Questions: Agricultural Extension and Information Asymmetry
5 questions to test your understanding
Score: 0 / 5
Question 1 Multiple Choice
A government extension program trains agents to deliver standardized fertilizer recommendations to farmers across a large region, but adoption rates remain low despite the recommendations being agronomically correct. Which explanation is most consistent with the evidence?
AFarmers distrust all information about fertilizer regardless of the source
BThe standardized recommendations may not fit local soil conditions, and farmers lack credible local evidence that the practice works
CExtension agents are too expensive, so not enough farmers receive visits
DFarmers are irrational and ignore information that would increase their profits
The Training and Visit system's main documented failure was rigid top-down messaging that ignored local soil conditions, crop varieties, and farmer knowledge. A recommendation that works on experimental plots in the capital may not work on heterogeneous village soils. Farmers who cannot observe the technique succeeding locally have rational grounds to be skeptical — they cannot verify the claim without risking their livelihood. Low adoption in the face of correct recommendations typically signals a credibility problem, not a farmer irrationality problem.
Question 2 Multiple Choice
Mobile phone market price services have been shown to increase farmer incomes in developing countries primarily by:
ATeaching farmers new production techniques that raise crop yields
BConnecting farmers directly to urban consumers, eliminating middlemen entirely
CGiving farmers real-time price information so they can negotiate better farmgate prices
DProviding access to subsidized inputs through the same digital platform
Studies of services like Reuters Market Light and Kenya's iCow show income gains come from improved bargaining, not from production changes. When a farmer knows the regional market price, she can identify when a trader's offer is exploitatively below market rate and negotiate or seek alternative buyers. The information asymmetry between trader and farmer narrows. The key insight is that the information gap in agriculture is not only about production — knowing *when and where to sell*, and at what price, is equally important.
Question 3 True / False
A farmer who observes a neighbor successfully double her maize yield using a new seed variety is more likely to adopt that variety than a farmer who receives the same recommendation from a government pamphlet.
TTrue
FFalse
Answer: True
This is the social learning insight at the heart of farmer-to-farmer extension. The neighbor provides credible, locally-relevant evidence: same soil, same rainfall, same pest pressure. The government pamphlet provides a general recommendation that may not apply locally. Farmers rationally weight evidence by its relevance to their specific conditions. Randomized evaluations in East Africa have confirmed that demonstration plots run by lead farmers within the community generate adoption rates that outperform top-down extension, particularly when the lead farmers are well-connected in the village social network.
Question 4 True / False
The main weakness of the Training and Visit (T&V) agricultural extension system was that it was underfunded relative to the number of farmers it needed to reach.
TTrue
FFalse
Answer: False
The T&V system's primary documented weakness was not funding but design: it delivered rigid, standardized messages on a fixed schedule that often ignored local soil conditions, crop varieties, and farmer knowledge. The messages came from the top down and lacked local credibility. Even where agents did reach farmers, the advice was often poorly matched to local conditions, limiting adoption. Subsequent evidence has shown that farmer-led, demonstration-based approaches can achieve comparable or better outcomes at lower cost precisely because they generate locally credible evidence rather than top-down recommendations.
Question 5 Short Answer
Why does seeing a new farming technique work on a neighbor's plot provide more persuasive evidence than an expert recommendation from a government extension agent, even when both recommend the same practice?

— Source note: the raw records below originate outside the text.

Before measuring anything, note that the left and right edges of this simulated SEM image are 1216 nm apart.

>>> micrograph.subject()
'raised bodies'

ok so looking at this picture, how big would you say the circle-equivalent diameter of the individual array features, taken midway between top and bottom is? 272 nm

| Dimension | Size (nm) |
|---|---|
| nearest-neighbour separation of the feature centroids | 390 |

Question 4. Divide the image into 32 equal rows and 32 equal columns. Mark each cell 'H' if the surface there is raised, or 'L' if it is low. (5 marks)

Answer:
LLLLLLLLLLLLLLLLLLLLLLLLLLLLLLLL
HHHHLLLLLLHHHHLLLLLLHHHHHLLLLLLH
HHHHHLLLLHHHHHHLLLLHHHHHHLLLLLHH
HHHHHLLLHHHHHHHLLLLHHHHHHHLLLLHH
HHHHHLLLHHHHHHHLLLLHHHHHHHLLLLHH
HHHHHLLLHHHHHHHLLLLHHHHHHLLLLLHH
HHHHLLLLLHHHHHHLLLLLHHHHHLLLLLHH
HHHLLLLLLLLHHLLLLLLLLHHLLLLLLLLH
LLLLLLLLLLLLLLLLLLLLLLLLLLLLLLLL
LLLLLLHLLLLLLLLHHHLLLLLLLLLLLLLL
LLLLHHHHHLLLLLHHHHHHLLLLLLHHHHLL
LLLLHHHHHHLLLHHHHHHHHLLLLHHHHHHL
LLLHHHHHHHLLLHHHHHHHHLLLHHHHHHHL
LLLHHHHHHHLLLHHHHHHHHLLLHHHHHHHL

Think about your answer, then reveal below.
Model answer: The neighbor's plot provides local evidence: the same soil type, rainfall pattern, pest pressure, and market access that the observing farmer faces. When a neighbor succeeds, the farmer has strong reason to believe the practice will also work for her. An expert recommendation from outside the region may reflect conditions at distant experimental stations that do not translate locally. It also carries an asymmetry of interest — the farmer cannot verify whether the agent's incentives align with her welfare. Social learning resolves both problems: local observable success is high-relevance evidence from a source with similar stakes.
Information economists call this the credibility and relevance problem. Even accurate information fails to drive adoption when recipients cannot assess its relevance to their specific situation. Demonstration plots on local farms generate what economists call 'social proof' — observable, verifiable outcomes under conditions the farmer can directly compare to her own. This is why development economists increasingly design extension programs around farmer field schools and lead-farmer networks rather than centralized training systems.